On 11/21/2011 05:19 AM, Roedy Green wrote:
> jTextArea.setText( someHTML ); takes FOREVER for an even moderately
> long document.
>
> It is parsing the HTML and turning it into some sort of tree structure
> for rendering.
>
> It would be nice if:
>
> 1. you could pre-parse the HTML and feed it the digested tree quickly
> to the JTextArea.
>
> 2. There were methods you could use to build a tree directly without
> going through HTML. The whole process of composing and rendering
> complex documents would be much faster.
>
> 3. Some browsers were taught to eat this stuff and render compact
> compressed pre-parsed pages very quickly.
>
> 4. Gradually text-HTML pages would disappear to be replaced by such
> trees that CAN'T have syntax errors, at least not ones caused by
> webdesigner error.
Parsing HTML is hardly a very time-consuming action in general. In my
experience using something like nu.validator.htmlparser.sax.HtmlParser
allows parsing of HTML about as quickly as one could parse XML.
JTextArea HTML rendering has been broken from the beginning. I haven't
used it for a couple of years now but I don't remember reading anywhere
that lots of effort has been put into this lately.

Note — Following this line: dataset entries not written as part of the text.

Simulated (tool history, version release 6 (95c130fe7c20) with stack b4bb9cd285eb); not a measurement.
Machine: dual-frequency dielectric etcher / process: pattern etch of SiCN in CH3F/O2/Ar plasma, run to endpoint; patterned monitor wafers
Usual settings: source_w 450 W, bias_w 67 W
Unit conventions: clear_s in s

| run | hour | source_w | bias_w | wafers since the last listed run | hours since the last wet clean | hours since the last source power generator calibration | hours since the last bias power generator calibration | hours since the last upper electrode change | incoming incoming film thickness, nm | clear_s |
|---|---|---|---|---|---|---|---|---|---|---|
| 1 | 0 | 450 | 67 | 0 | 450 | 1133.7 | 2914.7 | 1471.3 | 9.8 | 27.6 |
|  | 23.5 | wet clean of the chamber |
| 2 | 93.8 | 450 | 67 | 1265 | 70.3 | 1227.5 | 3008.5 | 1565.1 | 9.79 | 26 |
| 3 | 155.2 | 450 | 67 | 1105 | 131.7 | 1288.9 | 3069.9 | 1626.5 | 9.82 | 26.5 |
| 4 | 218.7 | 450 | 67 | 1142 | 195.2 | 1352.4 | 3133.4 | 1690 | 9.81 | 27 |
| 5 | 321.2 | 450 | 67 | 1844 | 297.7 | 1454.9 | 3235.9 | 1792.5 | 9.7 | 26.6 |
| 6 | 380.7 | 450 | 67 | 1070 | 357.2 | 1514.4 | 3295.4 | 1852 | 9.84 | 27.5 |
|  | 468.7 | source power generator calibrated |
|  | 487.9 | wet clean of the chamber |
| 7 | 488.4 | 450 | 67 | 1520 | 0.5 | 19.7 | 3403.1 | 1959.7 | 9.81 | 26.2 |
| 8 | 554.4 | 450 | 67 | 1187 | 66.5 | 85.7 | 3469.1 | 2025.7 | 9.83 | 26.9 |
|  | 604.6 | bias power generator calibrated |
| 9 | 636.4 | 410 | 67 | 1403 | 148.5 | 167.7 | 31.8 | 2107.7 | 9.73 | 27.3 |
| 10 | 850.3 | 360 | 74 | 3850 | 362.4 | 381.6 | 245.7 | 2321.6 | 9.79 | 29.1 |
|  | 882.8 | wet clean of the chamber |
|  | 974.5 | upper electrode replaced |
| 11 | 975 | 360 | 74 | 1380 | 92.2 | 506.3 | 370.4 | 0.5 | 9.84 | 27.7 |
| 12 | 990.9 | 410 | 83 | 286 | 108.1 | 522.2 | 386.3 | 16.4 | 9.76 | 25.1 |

I would guess that most of the time is spent rendering the HTML, not
parsing it. Especially when the HTML markup contains a bunch of (nested)
tables it can easily bring a poorly written renderer to a grinding halt.
This description certainly fits JTextArea as I remember it.
I hope you are not advocating a regression from text-based protocols
back into binary crap with your last point? All things taken into
consideration XHTML + CSS is pretty optimal for the task at hand.